Industry professionals speak on experience, tricks of trade
The Midlands Center for Expressive Arts is hosting a series of workshops aimed at providing tricks of the trade to aspiring artists of all ages and skill levels in the local area. The MCEA Artist Roundtable Workshop Series highlights individuals in such fields as writing, theater and music, and the gatherings feature speakers at the professional level.
Charles McKenley, the founder and program coordinator of MCEA, created the organization as a need for the community after meeting several talented, artistic people in the Midlands area who didn’t know how to go about creating a professional career in the arts for themselves.
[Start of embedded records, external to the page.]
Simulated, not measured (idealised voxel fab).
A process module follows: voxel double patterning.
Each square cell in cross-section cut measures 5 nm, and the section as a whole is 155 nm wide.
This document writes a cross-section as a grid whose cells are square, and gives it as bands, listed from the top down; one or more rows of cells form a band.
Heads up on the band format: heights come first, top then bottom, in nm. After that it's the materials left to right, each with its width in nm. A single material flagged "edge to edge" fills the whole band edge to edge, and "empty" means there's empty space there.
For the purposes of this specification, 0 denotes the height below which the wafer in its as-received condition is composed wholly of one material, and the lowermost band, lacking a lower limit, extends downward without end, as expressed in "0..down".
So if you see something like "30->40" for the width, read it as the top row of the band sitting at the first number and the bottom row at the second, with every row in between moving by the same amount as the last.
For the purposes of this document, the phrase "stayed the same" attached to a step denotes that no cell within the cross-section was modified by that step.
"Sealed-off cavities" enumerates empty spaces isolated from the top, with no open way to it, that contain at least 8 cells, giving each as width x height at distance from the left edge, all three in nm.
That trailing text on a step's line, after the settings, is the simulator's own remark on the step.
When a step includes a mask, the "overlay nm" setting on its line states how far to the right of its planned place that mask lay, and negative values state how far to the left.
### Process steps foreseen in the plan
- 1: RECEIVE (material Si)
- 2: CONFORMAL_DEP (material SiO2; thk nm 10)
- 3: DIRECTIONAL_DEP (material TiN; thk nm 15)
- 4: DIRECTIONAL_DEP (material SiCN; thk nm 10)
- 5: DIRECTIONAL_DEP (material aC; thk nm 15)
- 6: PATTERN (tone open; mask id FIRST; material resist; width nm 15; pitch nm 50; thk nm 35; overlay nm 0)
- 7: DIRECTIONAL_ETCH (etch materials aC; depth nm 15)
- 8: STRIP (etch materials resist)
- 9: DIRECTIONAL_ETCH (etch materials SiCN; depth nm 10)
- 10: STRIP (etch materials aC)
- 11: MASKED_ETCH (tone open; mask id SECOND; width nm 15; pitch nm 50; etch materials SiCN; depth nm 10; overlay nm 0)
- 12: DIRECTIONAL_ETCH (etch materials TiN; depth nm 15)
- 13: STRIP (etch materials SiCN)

“I graduated from Presbyterian College with a degree in music performance and great tools for auditioning, but I didn’t know where to go, what the next step was,” McKenley said. “I created MCEA to provide a hub for artists helping other artists in training, performance opportunities, the business aspect — everything they need but aren’t taught how to do.”
The first workshop of the series, held Saturday, July 16, was titled “The Writer’s Voice” and focused on just that — aspiring poets, authors and playwrights listened to advice from professionals in the industry on how to find their voices as writers and how to get their works published.
“I always wished I had the opportunity to speak with people in the field to know how they’re doing, how they got their start,” McKenley said. “Sometimes it’s luck, but learning tricks of the trade is what this workshop is about, to help boost artists’ careers.”
The workshop featured Charlene Spearen, the associate director for the South Carolina Poetry Initiative and a professor of English at Allen University, who spoke about her experience becoming a professional poet after already having established a separate career and a family, finishing a collegiate career and receiving her doctorate later in life.
Author Shirley Ann spoke about her experience writing and publishing her book “What Mommy Needed to Know,” a work based on the tough conversations she wished she had with her mother but never did.
McKenley spoke on behalf of playwrights and his experience of having one of his plays featured at the National Black Theatre Festival.
Alisa Brewer, a resident of West Columbia who enjoys poetry and creative writing as a hobby, attended the workshop to get back into writing and learn more about publishing.
“MCEA offers a place and chance for my talent and desire for art to be recognized and inspired. So far, I got to meet other emerging artists and hear from those well into the success of their craft,” Brewer said. “Though last weekend was my first encounter with MCEA, I’ve met many wonderful people, been invited to attend — and have attended — other poetry events around Columbia that I otherwise wouldn’t have known existed.”
The second workshop, “The Big Stage,” was held Saturday, July 23, and focused on music, theater and dance elements of the arts. McKenley described the gathering of attendees and speakers as “a time to share our journeys and where we are in the arts as individuals.”
Linda Carr, owner of Linda’s Carraoke Karaoke and DJ Entertainment, spoke of her professional singing and instrumental experience in a band and how she was able to eventually turn her passion into a full-time business career.
One of the speakers present was recent USC visual communications graduate Ndidi Ekpenuma. A self-taught dancer, Ekpenuma spoke of her experience dancing with the group Ricochet, joining the co-ed dance fraternity Delta Phi Delta and choreographing a routine that won a Spurs and Struts dance competition, among a number of other dance events.
“Dancing is something I’m always going to do,” Ekpenuma said. “I have a couple of jobs here and there where I’m getting paid to dance, but I guess you could say I’m a realistic dreamer, keeping extra jobs in case things don’t work out.”
The workshop also featured Eric Bultman, the executive director of Sumter Little Theatre and an adjunct professor of theatre at USC Sumter who received his MFA in theatre at USC Columbia and spoke of his personal story of establishing a career as an actor.
“You know that feeling you get right before the lights come up on stage? That feeling you get in here?” Bultman asked the attendees of the workshop, pointing to his chest.
Bultman referred to that feeling as the “artist’s fire,” the desire to perform or create that needs to be expressed in order for artistic individuals to be happy and proud of their talent. Despite the common element of worrying about finding a career or enough money in the arts, Bultman encouraged artistic attendees to pursue their passions.
McKenley spoke of his experience of performing on stage as a singer.
“The conversation and connections made with the people who attend have been invaluable,” McKenley said.
The final MCEA Artist Roundtable Workshop “The Package” will focus on arts management — how to market and promote artistic work and how to secure the right talent agent. The workshop will be held Saturday, July 30, at the Columbia Music Festival Association building at 914 Pulaski St. from 1 to 3 p.m. Those interested may register online at midlandscenter.com. Registration is $15 in advance and $20 the day of.